### 一言 # Deep Learning深度学习-学习笔记

This notes’ content are all based on https://www.coursera.org/specializations/deep-learning

Latex may have some issues when displaying.

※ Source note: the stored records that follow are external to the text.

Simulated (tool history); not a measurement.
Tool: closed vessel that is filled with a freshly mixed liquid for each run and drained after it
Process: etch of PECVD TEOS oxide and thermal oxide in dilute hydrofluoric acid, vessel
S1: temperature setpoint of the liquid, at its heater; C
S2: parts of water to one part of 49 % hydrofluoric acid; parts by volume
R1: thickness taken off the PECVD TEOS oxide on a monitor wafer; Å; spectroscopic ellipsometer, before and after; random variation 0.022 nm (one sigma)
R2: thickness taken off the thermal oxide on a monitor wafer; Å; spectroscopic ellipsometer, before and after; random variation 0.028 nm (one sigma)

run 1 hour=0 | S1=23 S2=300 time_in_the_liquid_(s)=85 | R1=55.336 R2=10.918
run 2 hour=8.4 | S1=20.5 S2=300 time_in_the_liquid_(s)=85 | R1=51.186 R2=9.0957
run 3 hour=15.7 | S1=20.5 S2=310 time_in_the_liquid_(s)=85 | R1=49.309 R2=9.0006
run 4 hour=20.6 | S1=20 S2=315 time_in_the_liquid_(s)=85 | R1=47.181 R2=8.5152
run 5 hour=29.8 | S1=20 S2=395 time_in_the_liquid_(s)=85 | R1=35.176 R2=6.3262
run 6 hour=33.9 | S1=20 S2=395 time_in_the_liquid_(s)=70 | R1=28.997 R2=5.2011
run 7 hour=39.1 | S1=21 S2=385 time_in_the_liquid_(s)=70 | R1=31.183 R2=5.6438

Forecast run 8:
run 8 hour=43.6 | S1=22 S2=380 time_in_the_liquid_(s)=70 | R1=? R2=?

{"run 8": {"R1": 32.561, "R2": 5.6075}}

## 1. Neural Networks and Deep Learning

### 1.1 Introduction to Deep Learning

#### 1.1.1 Supervised Learning with Deep Learning

• Structured Data: Charts.
• Unstructured Data: Audio, Image, Text.

#### 1.1.2 Scale drives deep learning progress

• The larger the amount of data, the better the performance of the larger neural network compare to smaller one or supervised learning.
• Sigmoid change to ReLU will make gradient descent much more faster. Since the gradient will not go to 0 really fast.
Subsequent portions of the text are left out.